We know that for a Lebesgue measurable set $S \subseteq \mathbb{R}$, any of its translates $x+S$ for some $x \in \mathbb{R}$ is Lebesgue measurable with $m(x+S) = m(S)$. I am wondering about properties of higher-dimensional sets that follow a similar reasoning.
Set $S = [0, 1]^2 = [0, 1] \times [0, 1]$. Denote $S_y = \{x: (x, y) \in S\}$ (the part of $S$ at height $y$). My question is what happens if I translate some of these $S_y$'s? Will I still be left with a measurable set, and if so does the measure of this new set agree with the measure of the original set?

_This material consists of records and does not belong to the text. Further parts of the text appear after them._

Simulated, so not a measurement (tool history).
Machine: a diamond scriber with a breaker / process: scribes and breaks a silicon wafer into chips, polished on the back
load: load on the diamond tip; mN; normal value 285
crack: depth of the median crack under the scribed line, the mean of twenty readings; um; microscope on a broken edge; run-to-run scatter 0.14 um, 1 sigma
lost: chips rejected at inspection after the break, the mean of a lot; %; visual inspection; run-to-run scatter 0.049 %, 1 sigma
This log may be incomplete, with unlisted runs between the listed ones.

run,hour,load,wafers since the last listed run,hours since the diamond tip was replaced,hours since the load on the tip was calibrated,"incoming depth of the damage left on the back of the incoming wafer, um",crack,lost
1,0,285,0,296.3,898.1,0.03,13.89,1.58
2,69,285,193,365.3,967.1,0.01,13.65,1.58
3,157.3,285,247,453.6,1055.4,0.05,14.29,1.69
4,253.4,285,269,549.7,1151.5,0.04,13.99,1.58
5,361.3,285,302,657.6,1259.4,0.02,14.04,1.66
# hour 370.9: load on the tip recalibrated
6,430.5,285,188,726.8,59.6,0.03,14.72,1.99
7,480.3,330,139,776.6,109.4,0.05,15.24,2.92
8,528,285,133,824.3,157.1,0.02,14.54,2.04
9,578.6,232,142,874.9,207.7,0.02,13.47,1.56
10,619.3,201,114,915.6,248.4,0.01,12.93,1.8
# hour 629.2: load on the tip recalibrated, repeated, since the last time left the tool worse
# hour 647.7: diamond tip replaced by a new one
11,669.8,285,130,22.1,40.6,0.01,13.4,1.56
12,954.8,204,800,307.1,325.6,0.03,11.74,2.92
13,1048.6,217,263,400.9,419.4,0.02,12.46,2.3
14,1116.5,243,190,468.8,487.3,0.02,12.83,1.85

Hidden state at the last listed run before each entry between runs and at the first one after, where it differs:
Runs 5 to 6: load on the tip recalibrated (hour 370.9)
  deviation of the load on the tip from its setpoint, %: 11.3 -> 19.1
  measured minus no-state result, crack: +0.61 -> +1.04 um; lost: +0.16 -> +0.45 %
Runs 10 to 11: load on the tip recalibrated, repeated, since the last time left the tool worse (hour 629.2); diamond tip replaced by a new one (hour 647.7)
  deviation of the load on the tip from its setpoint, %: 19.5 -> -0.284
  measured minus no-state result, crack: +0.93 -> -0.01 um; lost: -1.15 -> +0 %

To be explicit, I mean what happens if we take $$T = \left(S \setminus\bigcup_{y}(S_y \times\{y\})\right) \cup \bigcup_{y}((S_y + t_y) \times \{y\}),$$ where the union is taking over some set of $y$'s, will this set be measurable? Of course if we take the union over a set of measure $0$ then both questions have an answer of yes. Additionally, if we translate the whole set $S$, then of course both answers still have a positive answer of yes. However how about in other cases? It seems to me that one could produce a non-measurable set this way. Are there any examples anyone knows of?